With the Western powers possibly preparing to attack Syria on the grounds of Assad’s allege use of chemical weapons in the suburbs of Damascus, the on-going crisis has acquired a dangerous turn with the both sides sticking to their respective positions. But peaceful negotiation to this crisis is the only option available to avoid an escalation of tensions in the region.
Amidst accusations by U.S. Secretary of State John Kerry that Syria has been destroying evidence of its chemical weapons shelling near Damascus, Western powers have stepped up their military build-up around Syria despite bitter opposition from Russia and Iran. As The Guardian reports, “warplanes and military transporters” were reportedly moved to Britain’s Akrotiri airbase in Cyprus, which is less than 160 kms from Syria. This has been confirmed by a top official, U.S. Defence Secretary Chuck Hagel who told the BBC that American forces are “ready” to launch strikes on Syria if President Obama approves limited airstrikes. “We have moved assets in place to be able to fulfil and comply with whatever option the President wishes to take.”
Along the same, Chairman of the Joint Chiefs of Staff, Gen. Martin Dimpsey, held a meeting in Amman with the top military officials from ten Western and West Asian nations to discuss possible military action in Syria. Further, these meetings follow a report by Reuters that the U.S. Navy was expanding its footprint in the Mediterranean by deploying a fourth ship that is capable of launching long-range cruise missiles that would bring Syria within their strike range.
Reacting harshly on August 27th, the Syrian Foreign Minister, Walid Moallem, warned that Syria would defend itself in case it was attacked. “We have two options: either to surrender, or to defend ourselves with the means at our disposal. The second choice is the best: we will defend ourselves.” He stressed that Damascus did not use chemical weapons, nor did it hinder the movement of the U.N. inspectors on the ground during their visit to the site on the outskirts of Damascus, where the alleged chemical attack took place. He said that “no country in the world would use chemical weapons against its own people….if they wanted to wage an attack on Syria, the pretext of chemical weapons is in- accurate and vague, and I dare them to reveal their evidence first.”

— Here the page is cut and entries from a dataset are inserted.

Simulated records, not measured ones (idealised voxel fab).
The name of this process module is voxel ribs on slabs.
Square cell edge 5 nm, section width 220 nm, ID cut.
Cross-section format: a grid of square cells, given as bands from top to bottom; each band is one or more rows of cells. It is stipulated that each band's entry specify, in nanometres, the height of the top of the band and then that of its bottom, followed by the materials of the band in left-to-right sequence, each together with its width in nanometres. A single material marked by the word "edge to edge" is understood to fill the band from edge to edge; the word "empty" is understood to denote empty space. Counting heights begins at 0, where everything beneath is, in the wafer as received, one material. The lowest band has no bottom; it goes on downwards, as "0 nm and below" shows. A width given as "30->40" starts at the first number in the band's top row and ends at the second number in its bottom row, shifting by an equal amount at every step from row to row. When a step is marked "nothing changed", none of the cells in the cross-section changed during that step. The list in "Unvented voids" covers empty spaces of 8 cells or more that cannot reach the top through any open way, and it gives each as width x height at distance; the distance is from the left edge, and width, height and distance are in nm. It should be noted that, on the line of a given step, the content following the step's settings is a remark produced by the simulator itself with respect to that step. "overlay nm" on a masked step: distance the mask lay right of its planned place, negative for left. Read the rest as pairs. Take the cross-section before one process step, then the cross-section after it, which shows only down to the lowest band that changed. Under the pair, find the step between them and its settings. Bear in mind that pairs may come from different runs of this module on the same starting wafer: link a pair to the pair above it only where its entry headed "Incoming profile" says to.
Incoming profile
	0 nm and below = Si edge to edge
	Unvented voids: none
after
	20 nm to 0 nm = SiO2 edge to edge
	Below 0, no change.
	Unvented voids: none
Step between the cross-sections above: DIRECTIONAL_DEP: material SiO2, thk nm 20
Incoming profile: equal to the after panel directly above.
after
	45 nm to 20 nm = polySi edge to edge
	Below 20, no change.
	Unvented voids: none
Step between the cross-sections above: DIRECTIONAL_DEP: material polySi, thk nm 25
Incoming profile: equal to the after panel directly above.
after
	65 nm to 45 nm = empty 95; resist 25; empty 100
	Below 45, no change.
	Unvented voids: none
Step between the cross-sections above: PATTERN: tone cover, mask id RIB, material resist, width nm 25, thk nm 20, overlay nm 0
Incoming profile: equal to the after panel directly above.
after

With the mounting tensions between Syria and the West, Russia has counselled the West to avoid a “clash of civilizations” type of situation in Syria. Russian Foreign Minister, Sergei Lavarov asserted that Moscow was “greatly alarmed by the statements made from Paris and London that NATO may intervene to destroy chemical weapons in Syria without the consent of the U.N. Security Council.” He asserted that Russia would not start a military confrontation with any state over Syria. Iran, a close ally of Syria, has warned of “dire consequences” of foreign military action against Syria.
Evidently, all these developments regarding Syria bode ominously for the peace and security of not only Syria, but also that of the entire Middle East region. So the best course for the West will be to engage Damascus in constructive talks under the auspices of the United Nations and other regional forums where some sort of compromise solution can be found.